# Getty Images has ruined the best free photo site



## Sleepy_Sentry (Jul 25, 2010)

I don't know if members here are familiar with SXC.hu or not. It's the largest free stock photo site on the web and has a large selection of high-quality images. Premium stock photo sites didn't like, and for good reason. So Getty Images bought the site some time ago.

Since then, things at SXC have gone downhill. Many think that Getty bought SXC because they thought it was taking sales away from paid stock photo sites. Since Getty acquired the site, only poor to mediocre shots are being accepted. Anything that could compete with a paid stock photo site is rejected. 

For example, I uploaded a horrible photograph a year ago of a wine glass. The white balance was way off and the lighting was horrible. It was accepted, but the image was of such bad quality I deleted it in disgust. Yet they rejected this photo and this photo because they contain "content that may be subject to copyright or trademark." 

Other SXC submitters have also complained about quality images being rejected and low-quality ones being accepted. This wasn't a problem before Getty took over. Getty bought SXC with the intention to kill it and it's a shame to see this happening.
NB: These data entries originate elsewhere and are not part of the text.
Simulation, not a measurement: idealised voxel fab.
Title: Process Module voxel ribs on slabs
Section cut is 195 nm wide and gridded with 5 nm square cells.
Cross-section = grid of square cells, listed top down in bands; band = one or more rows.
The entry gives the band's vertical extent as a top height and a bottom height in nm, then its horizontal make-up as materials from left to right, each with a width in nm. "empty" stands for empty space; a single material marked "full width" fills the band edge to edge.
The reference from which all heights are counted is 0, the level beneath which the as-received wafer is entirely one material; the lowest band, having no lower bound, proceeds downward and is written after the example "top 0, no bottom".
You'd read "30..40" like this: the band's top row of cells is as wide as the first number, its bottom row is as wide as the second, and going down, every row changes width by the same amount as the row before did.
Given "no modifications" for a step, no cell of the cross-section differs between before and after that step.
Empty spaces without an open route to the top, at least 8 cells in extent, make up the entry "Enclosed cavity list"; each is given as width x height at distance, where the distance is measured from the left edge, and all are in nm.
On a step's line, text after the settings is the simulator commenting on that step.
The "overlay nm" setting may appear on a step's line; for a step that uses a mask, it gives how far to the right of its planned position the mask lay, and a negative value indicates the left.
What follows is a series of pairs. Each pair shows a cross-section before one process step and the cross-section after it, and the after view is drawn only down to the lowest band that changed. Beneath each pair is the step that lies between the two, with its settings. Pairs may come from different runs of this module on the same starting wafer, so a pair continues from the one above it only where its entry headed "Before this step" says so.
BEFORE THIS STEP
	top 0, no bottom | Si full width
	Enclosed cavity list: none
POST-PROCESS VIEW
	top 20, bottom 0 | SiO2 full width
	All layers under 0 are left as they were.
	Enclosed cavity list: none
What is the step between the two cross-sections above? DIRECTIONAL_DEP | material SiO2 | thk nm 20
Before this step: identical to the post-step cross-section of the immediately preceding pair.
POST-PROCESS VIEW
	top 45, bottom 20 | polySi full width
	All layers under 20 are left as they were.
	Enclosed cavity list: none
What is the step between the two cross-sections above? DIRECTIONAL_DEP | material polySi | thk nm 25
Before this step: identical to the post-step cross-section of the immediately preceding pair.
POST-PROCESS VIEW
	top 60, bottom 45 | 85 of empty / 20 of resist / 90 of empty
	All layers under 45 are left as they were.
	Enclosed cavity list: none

Does anyone know of a good free stock photo site? I enjoyed submitting to SXC because it gave me a lot of exposure. One of my photos has been published twice in print because it was on SXC.


----------



## Derrel (Jul 25, 2010)

What else would one expect from a company bought out by Microsoft? Microsoft has always tried to dodge fair competition. They normally will buy or take over a competing company, and ruin its product or products, or stop developing the products and allow them to stagnate...then the obvious alternative choice is the dreck they have for sale. Microsoft has done the same,exact thing for the last 15 years. It's SOP for the folks from Redmond.


----------



## Overread (Jul 25, 2010)

I wouldn't tar just microsoft its a major way that big business occurs these days - buyout the competition and then either continue to trade under their name and steal their market or crash that arm of the business to drive up sales of your main enterprise. 
I also makes sense that a company that can make money out of something won't want to be giving that away for free  - infact one could even go as far as to say by defending the paid stock photography sites that Ghetty is defending the working stock photographer from being undercut by hobbyists and part timers who can afford to give away their work for free because they don't have to use their photography to put food on the table.


----------



## Sleepy_Sentry (Jul 25, 2010)

Overread said:


> infact one could even go as far as to say by defending the paid stock photography sites that Ghetty is defending the working stock photographer from being undercut by hobbyists and part timers who can afford to give away their work for free because they don't have to use their photography to put food on the table.



The images on SXC are good, but I don't think it drives stock buyers away from paid sites. Most of the people using SXC images are bloggers or hobbyists who can't afford to pay high prices for stock photos. 

Don't blame hobbyists for hurting paid sites. If professionals are losing out to free sites, then professionals should innovate and produce a better product.


----------